L&T Publisher Earl Watt

 

Many wrongly  think that the recent decision by the Supreme Court of the United States affected birthright citizenship. That argument may not be far away, but that was not the question the SCOTUS recently addressed. However, what they did address is very impactful and perhaps one of the defining decisions of the high court in recent memory.

Many may not feel the impact immediately, but the SCOTUS basically just made sure they were SCOTUS and every other court was not.

By taking a closer look, we see that the high court ruled on how the appellate, or inferior courts, operate, and what actual authority they have.

How many times have we heard someone say, “I’ll take it all the way to the Supreme Court.” The idea that someone is wronged and can have their case heard by multiple courts on appeal is nothing new, but in almost every case, there is a person who believes they have been wronged and are looking for justice from the court system.

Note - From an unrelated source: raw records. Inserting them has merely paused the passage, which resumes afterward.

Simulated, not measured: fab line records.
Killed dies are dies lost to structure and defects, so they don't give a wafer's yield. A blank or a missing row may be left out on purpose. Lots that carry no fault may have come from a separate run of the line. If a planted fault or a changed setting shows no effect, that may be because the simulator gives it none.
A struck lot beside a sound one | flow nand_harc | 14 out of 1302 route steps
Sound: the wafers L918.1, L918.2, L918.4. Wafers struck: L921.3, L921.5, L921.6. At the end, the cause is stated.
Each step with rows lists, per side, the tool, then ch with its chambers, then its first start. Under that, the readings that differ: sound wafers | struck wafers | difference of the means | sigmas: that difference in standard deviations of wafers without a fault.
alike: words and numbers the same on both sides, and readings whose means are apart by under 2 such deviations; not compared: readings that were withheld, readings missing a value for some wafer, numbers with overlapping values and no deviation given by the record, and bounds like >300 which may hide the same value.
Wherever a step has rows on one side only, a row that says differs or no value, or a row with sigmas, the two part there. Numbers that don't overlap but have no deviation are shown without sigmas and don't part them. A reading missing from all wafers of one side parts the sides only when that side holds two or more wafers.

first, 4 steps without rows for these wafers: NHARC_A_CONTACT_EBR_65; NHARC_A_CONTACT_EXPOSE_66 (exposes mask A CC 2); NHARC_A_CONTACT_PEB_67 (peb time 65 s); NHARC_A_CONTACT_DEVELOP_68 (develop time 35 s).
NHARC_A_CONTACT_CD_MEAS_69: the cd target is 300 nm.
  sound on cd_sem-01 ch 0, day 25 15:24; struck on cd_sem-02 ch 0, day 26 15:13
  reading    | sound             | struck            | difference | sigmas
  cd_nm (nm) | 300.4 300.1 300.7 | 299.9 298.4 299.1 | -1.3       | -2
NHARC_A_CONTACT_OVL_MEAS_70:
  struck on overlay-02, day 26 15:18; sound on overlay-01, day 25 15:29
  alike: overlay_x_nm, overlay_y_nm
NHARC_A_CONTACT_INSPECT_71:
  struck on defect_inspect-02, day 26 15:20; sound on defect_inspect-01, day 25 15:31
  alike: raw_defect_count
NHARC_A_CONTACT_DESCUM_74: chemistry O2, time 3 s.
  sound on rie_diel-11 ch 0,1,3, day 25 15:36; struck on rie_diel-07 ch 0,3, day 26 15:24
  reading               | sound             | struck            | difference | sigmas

Again, one person or group of people in some cases, and the government.

What has been happening recently has been judges ruling not just on the plaintiffs bringing the case but on anyone and everyone, and applying their decisions to the entire country.

Lower courts do not have the authority to do that. They never did.

The SCOTUS was implemented by the Constitution. All lower courts were implemented by Congress.

The Constitution did not grant the lower courts the same ability the SCOTUS has to determine the legality or constitutionality of any act of the government, in particular the acts of the executive branch or the president.

But a more modern trend has been to find a judge usually appointed by the opposition party form the president to issue a nationwide inunction against the actions of a president in an attempt to circumvent the policy and force the president or executive branch to defend the action in court.

Before we continue, we have to consider whether or not a president may misinterpret a law or regulation and misappropriately apply the rule or law.

The answer is yes. Presidents can misinterpret the law.

When they do, the remedy is to have judicial review. That is, a court reviews the actions of the president and under what authority they are using to implement policy.

But if a president can misinterpret a law or rule, the same question applies — can a single judge misinterpret a law or rule?

The answer is a resounding yes. A single judge can also misinterpret the law.

A key example was the recent action by President Donald Trump in using the California National Guard to maintain peace in Los Angeles. California Governor Gavin Newsom challenged the decision and found a friendly judge in San Francisco to issue an injunction.

Was the president wrong, or was the judge?

The Ninth Circuit Court of Appeals, a panel of three judges, overruled the judge, saying that presidents do have the authority to national the National Guard without the consent of a governor.

In many instances, these rogue judges are overturned, either at the next appellate level or at the SCOTUS.

That’s why it is important to have a panel of judges including the nine-member SCOTUS. By a decision of 6-3, the SCOTUS decided that lower courts can only offer a decision for the individuals making the case in front of them, not for everyone in the country. Even in class action situations, the inferior courts are limited to the region in which they serve.

This is more impactful than the Dobbs decision on abortion. While there was much fanfare to that decision, nationwide policy was only slightly affected. What Dobbs did was return the question of abortion to the state level, which meant some states that were pro abortion continued to be so, and states that were anti abortion continued to be so.

But the decision to limit the lower courts did much more. It removed the ability to cripple the executive branch by finding a sympathetic partisan judge.

And all judges are partisan whether they admit it or not. When the Roe V. Wade decision was made, the SCOTUS had a liberal slant. So it comes as no surprise that many landmark decisions leaned left. Roe was 7-2.

Recent decisions have been 6-3 in many instances.

While conservatives did not suggest packing the court to change the ideological make-up of the court, liberals have suggested several times, including Democrat Franklin Delano Roosevelt during the Great Depression and Joe Biden who formed a committee on court reform.

And in history, the number of justices has been changed six times. The initial court started with six justices, but that number has fluctuated from five to 10 but has been at nine since 1869.

All other courts will now have to limit their decisions to the people at hand, and only the SCOTUS can make nationwide decisions.

As for birthright citizenship, the court said inferior courts would have to decide only for the plaintiffs in front of them and not issue edicts that affect the entire country.

That is huge.

We have been operating in an era where the courts have been used as a political weapon against the administration in power.

That doesn’t mean presidents can operate without impugnity.

Trump has already had 18 nationwide injunctions by inferior courts. Most of them have been stayed and some have already been overturned.

But now the court system will not be able to find one justice across the entire country and have that court upend a presidency.

And it will never happen again to this or any future president.

Checks and balances must be based on equitable facts, and an inferior court judge cannot have the same power as the president.